He is worth it in the sense that he was a UFA, and UFA's have an inflated price because you are bidding against other teams, and getting to add a significant asset for nothing other than cap space.
However when you compare him only with the production per dollar compared to other players, even on his own team, it won't look as good. Is he going to justify a cap hit that is over double Kadri and Rielly, or is his cap hit for the production over the life of the contract going to compare well to whatever Matthews signs for? Likely not.
With UFAs, it's almost as if part of the price paid is giving up cap space for the asset, and I would much rather spend $11M on Tavares then $12M for a combo of Bozak and JVR, or $10M on Gudbranson, Beagle and Roussel.
So I think if you are going to go and spend a chunk of your cap on acquiring players as UFAs, Tavares is a far better value than most teams will get.

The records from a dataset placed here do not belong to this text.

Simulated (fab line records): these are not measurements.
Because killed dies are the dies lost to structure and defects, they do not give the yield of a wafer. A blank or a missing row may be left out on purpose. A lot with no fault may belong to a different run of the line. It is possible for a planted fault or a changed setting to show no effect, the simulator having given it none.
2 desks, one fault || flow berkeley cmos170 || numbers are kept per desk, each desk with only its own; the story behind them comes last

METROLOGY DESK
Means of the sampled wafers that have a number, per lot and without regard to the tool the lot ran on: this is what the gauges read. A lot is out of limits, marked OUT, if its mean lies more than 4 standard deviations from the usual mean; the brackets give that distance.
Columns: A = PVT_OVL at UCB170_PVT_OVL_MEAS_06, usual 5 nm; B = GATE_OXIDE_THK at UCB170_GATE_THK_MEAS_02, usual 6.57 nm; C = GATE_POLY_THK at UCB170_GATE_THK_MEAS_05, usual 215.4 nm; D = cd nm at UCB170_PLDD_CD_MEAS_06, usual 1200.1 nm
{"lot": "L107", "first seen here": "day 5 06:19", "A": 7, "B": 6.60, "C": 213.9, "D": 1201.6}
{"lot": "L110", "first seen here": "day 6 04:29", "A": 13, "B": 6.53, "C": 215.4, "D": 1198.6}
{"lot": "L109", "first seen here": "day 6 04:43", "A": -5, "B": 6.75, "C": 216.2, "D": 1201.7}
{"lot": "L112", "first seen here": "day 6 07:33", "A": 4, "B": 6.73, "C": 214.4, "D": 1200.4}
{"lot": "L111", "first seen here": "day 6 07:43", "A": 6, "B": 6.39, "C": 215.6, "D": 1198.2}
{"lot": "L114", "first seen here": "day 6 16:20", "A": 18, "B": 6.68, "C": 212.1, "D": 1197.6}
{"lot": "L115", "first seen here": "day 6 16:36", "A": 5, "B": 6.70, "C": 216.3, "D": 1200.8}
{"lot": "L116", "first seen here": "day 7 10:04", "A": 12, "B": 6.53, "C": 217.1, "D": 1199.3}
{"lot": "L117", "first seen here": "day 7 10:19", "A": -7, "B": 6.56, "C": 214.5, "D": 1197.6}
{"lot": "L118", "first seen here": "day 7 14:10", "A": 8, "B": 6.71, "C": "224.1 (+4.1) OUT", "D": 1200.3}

I think the trick is realizing you can likely only afford to dip your toe in that market a couple times, so you might as well make them count.
I wouldn't read too much into a cold streak, without them Tavares would be a 100+ point player every year, and McDavid would be putting up 150+. They happen, and the Leafs are likely going through some growing pains because of some volatility in their line up. They are missing 2/3rds of their projected top line, Tavares is new, and a revolving door on the 4th line and bottom pair. At some point, there was likely to be some struggle. They have been an uneven team so far, but the good has outweighed the bad. If they can start playing most of the time like they did against Dallas, and the first game against Winnipeg, and less often like they did against St. Louis, they will be as advertised, a contender.
As for the salary cap repercussions, I don't think Tavares contract has really changed anything. The contracts to Marleau and Zaitsev are far more harmful. The Leafs are playing hardball with Willy because they need to get very good value out of their RFAs (as Tampa, Nashville, Winnipeg have done), and Willy is first up. If they didn't have Tavares they wouldn't NEED to do so, but they would probably still want to save space to upgrade elsewhere, so I don't think the current cap situation is impacting this negotiation as much as the fact that the Leafs feel they need to set a precedent, and Nylander doesn't want to give a big discount to the Leafs to be their best trade chip.
There isn't as much pressure from either side to crumble just yet. The Leafs have been winning with Nylander out, and every passing day pushes more of the cap hit to the 1st year, and reduces the subsequent years which is in the Leafs favour anyway. Nylander isn't losing a ton of money, he knows that the only thing stopping the Leafs from signing him is AAV, so he won't have any trouble getting them to offer year 1 as virtually all bonus once they are comfortable with the term and AAV going forward.
There will be a point in November where the Leafs could sign Nylander for over just over $7M per, and it result in a cap hit of less than $6.8M in all the future years. I am not sure how far apart they are in terms of the numbers both sides would actually be OK to settle at, but I would have to think that if it got to a point where the future cap hit came down to where the Leafs were comfortable, but the real total salary was where Willy wanted, that the contract gets done, and nobody draws a line in the sand based on principle.
If the gap really is too much to bridge, Willy is an asset, they don't lose him for nothing. Tavares at $11M plus whatever you get for Willy (provided a reasonable trade) is worth more than Willy plus cap space you can't use right away.